My family and I were just returning from a Labor Day camping trip in beautiful Newport, Oregon, when we first noticed the eerie amber atmosphere shrouding I-5. As we passed the Enchanted Forest — the antiquated but beloved Oregon roadside attraction — the smoke was so thick that I could stare directly at the blood-red sun shining high in the sky. When I came home to Portland, the floor of my condo was covered in a sinister layer of ash.
My windows have now been completely sealed for six days and counting. Outside, Portland is currently the city with the most polluted air in the world, with an air quality index (AQI) of eye-popping 518 as I write this. By comparison, the most polluted city of 2019, Ghaziabad in India, scored an average daily AQI of 110.2. I don’t know when it will be safe to open my windows again, and my oxygen is already depleted — it’s saying something that the most oxygenated part of my condo is the closet, where I spend the least time. Although I have stopped all unnecessary physical exertion, I feel like breathing through a straw. But my struggle is nothing compared to that of over 40,000 Oregonians who have fled their homes, lost their properties, and in some cases lost their lives. One of them was thirteen-year-old Wyatt Tofte of Lyons, Oregon, who went back to save his 71-year-old grandmother who’d been left behind. His remains were found behind the wheel of the family’s car, with his grandmother in the passenger seat and his dog on his lap.

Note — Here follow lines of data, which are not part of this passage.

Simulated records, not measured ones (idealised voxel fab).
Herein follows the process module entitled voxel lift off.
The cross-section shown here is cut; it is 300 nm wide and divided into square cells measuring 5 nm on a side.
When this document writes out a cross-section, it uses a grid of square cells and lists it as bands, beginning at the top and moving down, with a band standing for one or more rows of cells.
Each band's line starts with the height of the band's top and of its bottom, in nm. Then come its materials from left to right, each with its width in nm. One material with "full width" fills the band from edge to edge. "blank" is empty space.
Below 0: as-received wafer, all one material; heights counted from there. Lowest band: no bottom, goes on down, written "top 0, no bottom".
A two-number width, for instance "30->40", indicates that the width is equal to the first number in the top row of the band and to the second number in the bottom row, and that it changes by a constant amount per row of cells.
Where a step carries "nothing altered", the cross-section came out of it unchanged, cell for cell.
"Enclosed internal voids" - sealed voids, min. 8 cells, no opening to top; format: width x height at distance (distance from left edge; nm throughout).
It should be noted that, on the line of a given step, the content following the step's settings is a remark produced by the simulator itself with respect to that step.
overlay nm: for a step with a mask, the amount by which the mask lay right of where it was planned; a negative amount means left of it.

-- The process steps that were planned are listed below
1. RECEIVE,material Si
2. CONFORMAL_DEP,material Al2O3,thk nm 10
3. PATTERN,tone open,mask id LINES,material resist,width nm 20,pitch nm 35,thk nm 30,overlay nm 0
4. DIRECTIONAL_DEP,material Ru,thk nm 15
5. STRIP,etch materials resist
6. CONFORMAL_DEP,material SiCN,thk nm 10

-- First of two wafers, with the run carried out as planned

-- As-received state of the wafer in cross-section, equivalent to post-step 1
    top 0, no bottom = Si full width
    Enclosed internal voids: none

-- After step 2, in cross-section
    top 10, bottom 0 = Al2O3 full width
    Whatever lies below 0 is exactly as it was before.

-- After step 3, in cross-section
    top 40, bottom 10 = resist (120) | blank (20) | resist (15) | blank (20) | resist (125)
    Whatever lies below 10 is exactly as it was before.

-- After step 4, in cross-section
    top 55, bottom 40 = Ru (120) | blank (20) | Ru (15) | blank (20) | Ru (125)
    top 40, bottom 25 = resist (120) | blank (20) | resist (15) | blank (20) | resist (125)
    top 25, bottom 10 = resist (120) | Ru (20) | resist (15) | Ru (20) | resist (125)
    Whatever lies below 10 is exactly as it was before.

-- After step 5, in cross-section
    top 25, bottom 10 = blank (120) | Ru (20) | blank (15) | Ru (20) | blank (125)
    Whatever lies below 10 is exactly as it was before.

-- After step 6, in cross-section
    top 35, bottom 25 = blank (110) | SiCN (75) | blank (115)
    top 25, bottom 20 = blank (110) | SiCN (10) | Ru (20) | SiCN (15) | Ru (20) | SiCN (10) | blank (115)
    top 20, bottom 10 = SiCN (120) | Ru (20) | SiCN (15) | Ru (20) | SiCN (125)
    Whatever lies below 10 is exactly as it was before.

The heartbreak of this and other casualties can’t be contained in the phrase “one million acres burned and counting.” The majestic Mount Hood is on fire, as is the Silver Falls State Park with its fairytale Trail of the Ten Falls. The Oregon Coast’s normally rain-soaked evergreen forests began burning just hours after we left the beach on Labor Day. A diabolical red light has since saturated Newport, Lincoln City, and Depoe Bay, where just two months ago I was overjoyed to spot a couple of resident gray whales spouting above azure waves. From bald eagles and black bears along the coast to elks, coyotes and cougars in Mount Hood and gray wolves in the high desert, Oregon’s animal residents have lost their homes and are fleeing the fires like their human counterparts.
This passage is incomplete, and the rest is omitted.